Assumptions are the mother of misunderstandings # 2

During our first visit back into the fold,  I assumed my family would know exactly what to do and say after My Man and I had lost Sofia to her birth mother. I envisioned a group hug where Marty and I would be swallowed up in sympathy and the loss of our daughter would be at the heart of our visit. I expected my brothers and sisters to read my mind, see the gaping hole in our hearts, and express themselves with precisely the right selection of words that would bathe us in solace. I’d placed my family on a pedestal and then watched with a critical and judgmental eye to see who’d pass muster.

Chapter IV – January 1994 to May 1995

“…While I anticipated the Fourth of July pit stop in southern Arizona with my family, I girded myself for the inevitable: the next generation. Last year I’d daydreamed of Sofia huddled within the pack of newly hatched toddler nephews and nieces, forming a tight bond with her cousins. Marty and I would be in the fray of comparing baby gadgets, contributing our comical missteps, and turning to my mother for advice. I’d salivated years for that moment, but as soon as I set foot in my mother’s house with my backpack and not a bundle of joy, my flight response kicked in. After a boisterous welcome, I ferreted for Sofia’s photographs in my mother’s living the hallway, and her bedroom. They’d been put away to spare our feelings.

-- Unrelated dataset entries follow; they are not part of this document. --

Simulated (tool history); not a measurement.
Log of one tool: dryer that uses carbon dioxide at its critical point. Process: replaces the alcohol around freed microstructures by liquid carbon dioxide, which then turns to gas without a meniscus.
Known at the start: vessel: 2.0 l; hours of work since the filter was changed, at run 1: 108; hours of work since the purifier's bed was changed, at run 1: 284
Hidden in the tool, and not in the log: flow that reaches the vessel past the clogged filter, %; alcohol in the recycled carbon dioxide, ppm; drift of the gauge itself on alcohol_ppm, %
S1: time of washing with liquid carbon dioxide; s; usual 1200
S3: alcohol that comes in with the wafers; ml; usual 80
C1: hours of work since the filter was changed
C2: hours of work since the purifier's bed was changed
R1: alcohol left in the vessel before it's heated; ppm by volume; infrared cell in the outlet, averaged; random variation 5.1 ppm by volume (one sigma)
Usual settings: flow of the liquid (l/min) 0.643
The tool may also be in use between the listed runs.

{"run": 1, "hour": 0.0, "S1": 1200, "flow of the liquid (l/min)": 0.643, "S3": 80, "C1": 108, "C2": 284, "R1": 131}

My siblings gathered, I doted on my nephews and nieces, praying my lighthearted façade remained intact, but once we exhausted our camping stories, my brothers rehashed their jokes, and my sisters conceded on refashioning my look the visit proved awkward and forced like a TV sitcom with a laugh track. No one brought up Sofia.

My mother, a night owl, kept me abreast of the family gossip late into the night, the two of us alone, sharing her bed while polishing off her stash of butter cookies and See’s Candies. The few times we brushed up against intimate conversation, I was certain she’d at least allude to Sofia, but when fatigue won over, I kissed her goodnight.

“Mijita, do me a favor,” my mother asked on my way out the bedroom door. “Reach into my top drawer.” She pointed to her dresser.

I pulled out Sofia’s silver-framed photograph, my precious little girl smiling back at me, and clutched it to my chest. Without a word between us, we embraced and wept. When I finally went to bed, I placed Sofia’s photograph among the other family portraits and thanked her.”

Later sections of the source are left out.